Monday, Jan. 27, 1936
Swedish Carmen
When Manager Edward Johnson announced his plans for the current Metropolitan opera season a promised high spot was to be the revival of Carmen with Rosa Ponselle. Soprano Ponselle had her chance (TIME, Jan. 6). Last week an audience was agog over another Carmen who sang in Swedish while the rest of the cast sang in French, who lost the heel of one slipper, casually attempted to mend it, finally hurled it into the wings and hopped with one shoe on & one shoe off for the remainder of the act.

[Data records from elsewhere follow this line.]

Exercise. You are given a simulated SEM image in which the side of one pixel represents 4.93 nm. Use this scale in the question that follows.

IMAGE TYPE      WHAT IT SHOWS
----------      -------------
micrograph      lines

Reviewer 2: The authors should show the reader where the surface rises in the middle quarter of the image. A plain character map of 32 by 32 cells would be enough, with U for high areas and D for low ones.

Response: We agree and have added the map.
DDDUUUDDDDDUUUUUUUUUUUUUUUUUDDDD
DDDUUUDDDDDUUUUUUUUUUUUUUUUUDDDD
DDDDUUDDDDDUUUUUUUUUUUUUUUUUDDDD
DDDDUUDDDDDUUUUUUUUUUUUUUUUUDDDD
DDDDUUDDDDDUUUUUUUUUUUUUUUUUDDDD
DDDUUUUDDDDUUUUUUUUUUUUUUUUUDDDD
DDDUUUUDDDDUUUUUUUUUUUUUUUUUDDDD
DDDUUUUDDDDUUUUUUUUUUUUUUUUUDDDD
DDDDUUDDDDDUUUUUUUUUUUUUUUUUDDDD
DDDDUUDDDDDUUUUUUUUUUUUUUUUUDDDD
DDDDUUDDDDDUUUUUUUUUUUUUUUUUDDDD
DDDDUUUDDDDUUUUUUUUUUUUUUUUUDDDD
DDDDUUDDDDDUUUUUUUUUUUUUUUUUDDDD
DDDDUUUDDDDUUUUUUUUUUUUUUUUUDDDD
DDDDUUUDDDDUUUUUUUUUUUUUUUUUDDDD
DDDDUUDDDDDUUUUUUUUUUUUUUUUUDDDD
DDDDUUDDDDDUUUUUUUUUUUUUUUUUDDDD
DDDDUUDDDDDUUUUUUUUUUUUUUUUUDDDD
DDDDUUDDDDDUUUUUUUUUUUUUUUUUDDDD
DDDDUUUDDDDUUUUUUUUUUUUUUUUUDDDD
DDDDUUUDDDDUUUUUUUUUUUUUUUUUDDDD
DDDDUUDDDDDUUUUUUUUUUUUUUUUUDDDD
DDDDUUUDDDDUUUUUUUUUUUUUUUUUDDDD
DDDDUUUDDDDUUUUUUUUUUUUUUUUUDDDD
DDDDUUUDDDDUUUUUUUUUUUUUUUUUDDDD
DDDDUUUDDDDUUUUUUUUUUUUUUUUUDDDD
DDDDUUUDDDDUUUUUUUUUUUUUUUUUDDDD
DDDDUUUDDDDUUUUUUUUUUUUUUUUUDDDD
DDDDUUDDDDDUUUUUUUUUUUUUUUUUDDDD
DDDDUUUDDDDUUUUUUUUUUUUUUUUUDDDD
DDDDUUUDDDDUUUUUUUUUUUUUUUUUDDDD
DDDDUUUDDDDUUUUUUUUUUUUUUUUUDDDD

The new Carmen was Gertrud Wettergren, who arrived in Manhattan with no thought of singing the role for which she is best known in Europe. But Ponselle had a cold before her first performance and Wettergren was called in for rehearsal, proved that, if need be, she could save the situation even in Swedish. Her Car men was a creature of electric vitality. She knew her music well, gave it the subtlest inflections. Most singers would have been upset over the loss of a shoe. Wettergren never missed a line, treated the incident as if it belonged to the part.
Well-mannered critics refrained from comparisons in their reviews. But the Metropolitan lobby was a hotbed of discussion as to which of the two new Carmens had done the better job. Wettergren, like Ponselle, indulged in occasional exaggerated horseplay, tweaked various noses, poked choristers in the ribs. But she was never so flagrantly vulgar as the Connecticut Carmen. Ponselle's voice is much richer, but the Swedish soprano used hers with more taste and intelligence, gave the part more variety.